Teacher, 78, loves Hands On Science

November 06, 1994|By Dolly Merritt | Dolly Merritt,Contributing Writer

Every Wednesday afternoon, at 3:20 p.m. -- when many elementary school teachers are putting away their materials -- Ruth Bronstein is setting out hers.

Each week, the 78-year-old Columbia resident, who lives at Vantage House Retirement Community in Columbia, teaches a one-hour science class for children after school at Waterloo Elementary School in Ellicott City.

"The program is designed to develop scientific concepts among young children through games and hands-on experiences," said Dr. Bronstein, who taught kindergarten and first grade for 16 years in New York.

Her work at Waterloo is part of the national Hands On Science Program, a nonprofit organization sponsored by PTAs and partially funded by the National Science Foundation. Twelve county elementary schools participate.

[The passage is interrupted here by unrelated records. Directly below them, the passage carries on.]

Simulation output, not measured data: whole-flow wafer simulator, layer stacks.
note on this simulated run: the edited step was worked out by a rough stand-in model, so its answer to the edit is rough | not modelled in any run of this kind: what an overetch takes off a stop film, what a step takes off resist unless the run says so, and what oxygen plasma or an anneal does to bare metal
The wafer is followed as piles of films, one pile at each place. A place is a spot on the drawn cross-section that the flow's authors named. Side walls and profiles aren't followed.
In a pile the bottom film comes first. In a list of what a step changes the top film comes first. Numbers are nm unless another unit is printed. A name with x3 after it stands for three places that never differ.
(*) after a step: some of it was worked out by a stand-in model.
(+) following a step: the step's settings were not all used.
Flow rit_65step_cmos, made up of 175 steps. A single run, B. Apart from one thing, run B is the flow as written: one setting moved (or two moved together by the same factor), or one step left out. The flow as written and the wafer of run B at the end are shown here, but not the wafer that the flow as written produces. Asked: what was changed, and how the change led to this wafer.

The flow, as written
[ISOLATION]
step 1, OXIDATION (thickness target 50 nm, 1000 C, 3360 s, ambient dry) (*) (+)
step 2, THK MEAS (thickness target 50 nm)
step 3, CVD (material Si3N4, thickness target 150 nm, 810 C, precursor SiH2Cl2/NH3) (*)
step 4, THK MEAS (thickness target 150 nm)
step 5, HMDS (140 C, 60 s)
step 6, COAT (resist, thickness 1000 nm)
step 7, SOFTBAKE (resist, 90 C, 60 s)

"I love the program because I can adjust the lesson according to the interests and abilities of the children," said Dr. Bronstein, a professor emeritus at what is now Salisbury State University, where she taught aspiring teachers for seven years until her retirement in 1980.

The eight-week Hands On Science classes, running in three segments throughout the school year, are geared to children in kindergarten through grade six. Each segment costs $34. Dr. Bronstein teaches the first level -- kindergarten and first grade.

On a recent Wednesday afternoon, she sat on the floor among her 11 students and talked about the differences between mammals and birds.

She began with a succession of pictures of mammals that the students identified correctly. The students then colored their own paper wings and tried them out in the outdoor courtyard adjoining the classroom.

"I can fly!" shouted 5-year-old Nathan Jordan as he flapped his wings and jumped off a picnic table.

During those five minutes of madness, Dr. Bronstein took the opportunity to direct students' attention to the effect of air on their outstretched wings. And as the hour came to an end, she lamented not having enough time to teach all that she wants to teach.

Her dedication to science instruction is a switch from her original interests in economics and child development.

In 1937, she earned a bachelor of arts degree in economics from Columbia University. When she was pregnant with the first of her two children, she took a child development course because she "didn't know anything about bringing up a child."

As her family grew, so did her interest in child development. "I finished my master's degree by the time my second son was a year old" in 1946, she said. A year and a half later, when he was in nursery school, she was teaching kindergarten.

When her two children were grown, she returned to the classroom as a student, earning a doctorate in family and community relations in 1972, with an emphasis on young children.

Today, with about 30 years of experience teaching children and adults, Dr. Bronstein seems as enthusiastic about her Waterloo science students as a first-year teacher.

"I do love teaching," she said.

"I want to arouse the children's curiosity about the world around them, and I want to build their self-esteem."